Chuan Jiao Ye Tu — Sichuan Pepper Wild Rabbit
Quick Info
- Flavor
- Fiercely spicy and intensely numbing, with the earthy gaminess of rabbit amplified by dried chilies and Sichuan peppercorns. A bold, complex heat that builds with every bite.
- Texture
- Lean, firm rabbit meat cut into small pieces, slightly chewy with crispy edges from the wok, studded with crunchy dried chilies and peppercorns
- Spice Level
- 🌶️🌶️🌶️🌶️ — Serious heat — a full má là (numbing-spicy) assault that will make your lips tingle for minutes
- Temperature
- Served Hot
Ingredients
Allergens
Possible
These ingredients may vary by restaurant. Ask your server to confirm.
The Story
Sichuan has a long love affair with rabbit — the province consumes more rabbit meat than anywhere else in China, and possibly the world. While rabbit is uncommon on menus in most Chinese cities, in Chengdu it is everywhere: cold, stir-fried, roasted, skewered. The wild rabbit version (野兔) carries a deeper, gamier flavor than farmed rabbit, and Sichuan cooks match that intensity with an equally bold treatment of chilies and peppercorns.

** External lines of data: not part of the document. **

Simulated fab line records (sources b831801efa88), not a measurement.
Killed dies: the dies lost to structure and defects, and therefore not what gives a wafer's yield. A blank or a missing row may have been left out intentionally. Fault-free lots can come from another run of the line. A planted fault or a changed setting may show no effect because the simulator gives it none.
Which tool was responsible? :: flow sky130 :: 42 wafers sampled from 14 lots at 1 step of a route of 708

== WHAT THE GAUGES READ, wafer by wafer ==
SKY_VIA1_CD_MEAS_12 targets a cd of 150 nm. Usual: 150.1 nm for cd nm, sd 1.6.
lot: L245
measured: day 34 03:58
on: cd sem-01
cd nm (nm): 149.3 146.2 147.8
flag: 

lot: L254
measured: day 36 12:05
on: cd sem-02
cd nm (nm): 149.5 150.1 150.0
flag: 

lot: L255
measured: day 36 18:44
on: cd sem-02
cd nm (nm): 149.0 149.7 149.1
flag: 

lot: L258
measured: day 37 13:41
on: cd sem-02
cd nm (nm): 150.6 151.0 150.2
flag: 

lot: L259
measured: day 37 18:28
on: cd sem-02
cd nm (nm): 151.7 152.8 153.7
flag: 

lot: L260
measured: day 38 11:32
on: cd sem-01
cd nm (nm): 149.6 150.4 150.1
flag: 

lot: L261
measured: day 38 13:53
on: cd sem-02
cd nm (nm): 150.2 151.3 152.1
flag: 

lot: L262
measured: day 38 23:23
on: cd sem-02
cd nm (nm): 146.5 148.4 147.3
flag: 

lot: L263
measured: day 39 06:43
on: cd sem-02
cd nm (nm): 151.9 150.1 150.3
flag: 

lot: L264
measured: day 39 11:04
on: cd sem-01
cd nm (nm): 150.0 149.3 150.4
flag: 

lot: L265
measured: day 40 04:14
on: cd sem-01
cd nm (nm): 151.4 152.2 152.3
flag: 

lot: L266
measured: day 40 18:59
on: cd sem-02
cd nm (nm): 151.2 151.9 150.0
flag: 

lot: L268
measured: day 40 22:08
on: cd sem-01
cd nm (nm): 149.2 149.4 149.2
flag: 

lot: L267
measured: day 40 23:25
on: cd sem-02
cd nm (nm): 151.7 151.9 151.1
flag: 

川椒野兔 represents the má là (numbing-spicy) philosophy at its most unapologetic. The dish buries tender rabbit pieces under a mountain of dried chilies and Sichuan peppercorns, creating a flavor experience that is simultaneously fiery, numbing, and deeply aromatic. It’s a dish that rewards adventurous eaters and catches the unprepared completely off guard.
What to Expect
A wok-blackened plate arrives heaped with small rabbit pieces nearly hidden beneath a sea of dried red chilies and whole Sichuan peppercorns. The aroma is intensely spicy — your eyes may water before you take your first bite. Dig through the chilies to find the rabbit pieces, which are cut small and bone-in. The meat is lean and firm with a subtle gaminess, its edges crisped from high-heat wok frying. The numbness from the peppercorns arrives a few seconds after the chili burn, creating the signature má là double-hit. The flavor is complex and addictive, though the heat level is genuinely intense.
Tips
This dish is not for the spice-averse — at spice level 4, it delivers serious heat. If you’re new to Sichuan food, work your way up with milder dishes first. The dried chilies on the plate are for flavor, not eating — pick around them to find the rabbit pieces. Pair with plain white rice (白饭) and a mild vegetable dish to balance the heat. Rabbit is a lean meat and can be bony, so eat carefully. A cold beer or sweet soy milk (豆浆) will soothe the burn better than water. Expect to pay 50-80 yuan for a portion in Chengdu.